Competing the week right before a Grand Slam can sometimes be a risky move; but when you end up walking away with the trophy on the eve of Wimbledon, it can only bolster your confidence heading into one of the biggest fortnights of the season.
Tsitsipas finds his footing on grass
On the eve of Wimbledon, the Greek star clinches his first title on the surface with success in Mallorca.
Never in doubt
For Tsitsipas, his three-set final triumph over Roberto Bautista Agut on the lawns of Mallorca earned him a ninth career title, and first on grass.
The Greek world No.5, who leads the ATP tour with 40 match-wins this season, has under-performed on the surface in the past, despite having a game that seems perfectly suited for it.
He has a big serve, loves to approach the net, and has good feel; it just hadn't come together for him before on grass up until now.
The 2021 Roland-Garros runner-up lost in the Wimbledon first round in three of his four previous appearances at the All England Club but enters this year's edition in high spirits and reinstated belief he could do well on the turf in south-west London.
"If I surprised myself? People kind of doubted that I can play on grass, I think it's fair to say. I never doubted myself," the 23-year-old Tsitsipas told reporters at Wimbledon on Sunday.
"I said - I insisted, in fact - that I can play on this surface, and it remains one of my favourite surface that tennis has to offer. I was pretty confident about it.

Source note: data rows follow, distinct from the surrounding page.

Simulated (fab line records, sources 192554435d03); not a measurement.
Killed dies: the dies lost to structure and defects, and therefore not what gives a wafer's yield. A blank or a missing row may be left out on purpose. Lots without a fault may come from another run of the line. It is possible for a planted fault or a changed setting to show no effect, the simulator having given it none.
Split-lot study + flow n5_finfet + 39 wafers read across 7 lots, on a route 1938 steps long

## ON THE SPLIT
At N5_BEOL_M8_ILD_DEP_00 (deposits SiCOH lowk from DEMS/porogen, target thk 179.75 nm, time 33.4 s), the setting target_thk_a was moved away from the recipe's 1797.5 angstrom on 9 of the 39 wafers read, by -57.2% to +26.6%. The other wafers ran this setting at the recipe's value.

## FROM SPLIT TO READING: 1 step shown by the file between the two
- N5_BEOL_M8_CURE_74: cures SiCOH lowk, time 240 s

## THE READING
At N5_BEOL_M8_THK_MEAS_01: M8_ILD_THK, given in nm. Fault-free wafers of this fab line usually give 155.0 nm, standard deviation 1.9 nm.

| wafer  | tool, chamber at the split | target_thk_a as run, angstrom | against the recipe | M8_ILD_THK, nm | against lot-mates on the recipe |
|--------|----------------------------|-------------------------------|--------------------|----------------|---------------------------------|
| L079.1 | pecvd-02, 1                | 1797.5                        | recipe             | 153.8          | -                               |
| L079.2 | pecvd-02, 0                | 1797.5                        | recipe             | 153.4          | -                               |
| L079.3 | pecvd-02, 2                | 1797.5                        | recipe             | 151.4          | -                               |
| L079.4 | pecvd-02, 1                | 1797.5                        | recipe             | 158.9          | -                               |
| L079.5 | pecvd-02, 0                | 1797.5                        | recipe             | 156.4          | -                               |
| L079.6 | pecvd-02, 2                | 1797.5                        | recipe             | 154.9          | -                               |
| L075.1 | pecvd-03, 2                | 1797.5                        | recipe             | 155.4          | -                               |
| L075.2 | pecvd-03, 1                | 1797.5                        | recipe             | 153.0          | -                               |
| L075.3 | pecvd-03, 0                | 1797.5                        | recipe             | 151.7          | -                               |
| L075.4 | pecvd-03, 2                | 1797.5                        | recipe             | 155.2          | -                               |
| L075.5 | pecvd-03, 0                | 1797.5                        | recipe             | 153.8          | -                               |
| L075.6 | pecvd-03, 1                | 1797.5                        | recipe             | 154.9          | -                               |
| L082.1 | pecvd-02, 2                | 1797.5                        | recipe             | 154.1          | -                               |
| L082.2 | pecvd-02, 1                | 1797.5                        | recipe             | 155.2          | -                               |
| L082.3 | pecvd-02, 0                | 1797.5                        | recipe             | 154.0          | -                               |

"I guess I proved myself last week that it's not a surface that I don't like. I like playing on grass, probably more than on clay."
Tsitsipas, who opens his Wimbledon campaign on Tuesday against Swiss qualifier Alexander Ritschard, lost his first round against Frances Tiafoe at the Championships 12 months ago in straight sets and admits he wasn't playing the right way on the surface.
He was coming off a final showing at Roland-Garros and didn't make the necessary adjustments to be competitive on grass so soon after his exploits on Parisian clay.
"Last year was difficult for me. I didn't play a single match before Wimbledon on grass. I was trying to play on grass like I did on clay, which was a huge mistake. Technique-wise, tactic-wise, it all fell apart," he confessed.
"For me, it's a new start here at Wimbledon. I see myself a little bit different in terms of how I perceive this surface in particular. The thing that I hope for this year is just get past the first round and see where that leads after."
Sounds like a solid plan!
Back in the winners' circle
Over in Eastbourne, Kvitova claimed her first trophy since Doha 15 months ago with a 6-3, 6-2 success over defending champion Jelena Ostapenko.
The Czech lefty, who now owns 29 career titles, including five on grass, had struggled with injuries all season, which she says sucked the joy out of playing tennis. It's why her success in Eastbourne means a great deal to her ahead of Wimbledon, where she is a two-time champion.
"It's beautiful to have a title," Kvitova told WTA Insider.
"It means something big is coming. It's great preparation having five matches in a row. This is unbelievable for me. This whole year I didn't have that. Hopefully, this is a boost of confidence and good feelings with myself."
Kvitova, who has returned to the top 30 on the back of her title run, begins her quest for a third Wimbledon title against Italian Jasmine Paolini on Tuesday.
Fritz on fire
American world No.14 Fritz picked up the third title of his career and second in Eastbourne with a 6-2, 6-7(4), 7-6(4) victory over his countryman Maxime Cressy.
The 24-year-old blasted 17 aces and dropped just four points behind his first serve throughout the entire match to overcome Cressy, who is a serve-and-volley specialist with a dangerous game on the grass.
“There is something about this place. It is where I won my first title and when I got here on the first day this week, I felt that I was playing so much better than before. This place has a special spot in my heart," Fritz said during the trophy ceremony.
Fritz, who did not get broken throughout the week in Eastbourne, commences his Wimbledon campaign on Tuesday against 20-year-old Italian Lorenzo Musetti.
"I think I can go really far," Fritz said of his expectations at Wimbledon, where he posted his best result there last year by making the third round.
"I think I have to take it one match at a time .I've been pretty locked in here all week so it's not going to be too tough for me to kind of stay in that mindset, keep taking it how I was taking these matches.
"I'm a huge confidence player so when I'm feeling confident I know that I'm going to go on the court and play well.
"I'm feeling really good about Wimbledon," added the reigning Indian Wells champion.
Garcia finds her inner warrior
Former world No.4 Garcia was at her battling best in Bad Homburg last week as she saved match point to take out fellow Frenchwoman Alize Cornet in the semi-finals and rallied back from a set and a break down in the final against Bianca Andreescu to clinch the ninth title of her career.
It was Garcia's first singles triumph in three years and it helped her move up 20 spots in the rankings, rising to No.55 on Monday.